Tips for taking security analytics practices to a new level

As organizations try to find better ways to improve their security practices, increasingly they're finding that the secrets to success are not written in runes in a faraway land. They actually exist right there in the enterprise, hiding away in log data, metadata, unstructured data, and plenty of other instrumentation data feeds pumping out information constantly for those willing to harvest and examine them.

Homing in on the right data and scientifically drawing conclusions that mean something to IT and the business isn't easy. But with some focused effort and creativity, it is possible to quickly improve analytics work to better understand IT risks and adjust security practices for better protection of business assets. Here's how the experts recommend building up improvements.

1. Don't Assume SIEM Has Your Analytics Needs Covered
As many organizations seek to take their analysis of security-related to the next level, it may be time to reimagine what data sets they're using to do that analysis, says Ed Bellis, CEO of Risk I/O.

"People often believe they have security analytics covered because they have SIEM or log management, but there are so many different pieces of data that you need to look well beyond your logs," he says, explaining that everything from HR records to fraud data that traditionally falls outside the scope of IT security provides meaningful intersections with IT security data. "I would also argue that we're not using the data we have anywhere near its full capabilities. It could be the unstructured data in your environment, the metadata in your environment or unstructured data outside your environment -- just being able to close that loop is important."

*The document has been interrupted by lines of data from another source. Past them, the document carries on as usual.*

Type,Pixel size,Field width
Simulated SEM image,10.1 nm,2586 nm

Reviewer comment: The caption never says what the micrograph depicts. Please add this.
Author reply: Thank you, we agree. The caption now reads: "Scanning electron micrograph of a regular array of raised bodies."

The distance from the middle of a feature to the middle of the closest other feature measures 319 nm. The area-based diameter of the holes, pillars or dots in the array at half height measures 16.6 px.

2. Don't Focus On Data About The Attacker
Taking the focus outside SIEM data also serves another purpose because much of the metadata, records data, and additional data about the network that more analytics practices lean on tend to be inwardly focused. Taking a closer look at the organization's ready state, rather than remaining constantly preoccupied with data about potential attackers, is a shift in thinking that many mature organizations these days need to take to get a better picture of risk, says Mike Lloyd, CTO of RedSeal Networks.

"Don't just think about the bad guy -- think about yourself," he says.

Lloyd says the best way to think about it is to imagine a classic war room with strategists moving pieces around a table with a map. Yes, the strategists are getting intelligence about enemy movements and moving those pieces on the map -- to him that's what SIEM has been doing with the logs. But there are two other critical pieces to the war gaming: force accounting and terrain mapping.

"If you don't know where your forces are, your war room is useless. And if you don't have a map of the terrain, you're not thinking about the problem the right way," he says, explaining that a map of the network acts as the terrain guide, and then an inventory of assets and defenses and their state stand in as the force accounting. "It's not just about the bad guys and what you can see in the logs -- it's about combining that with two other major feeds, which is how your stuff is organized and what the map looks like."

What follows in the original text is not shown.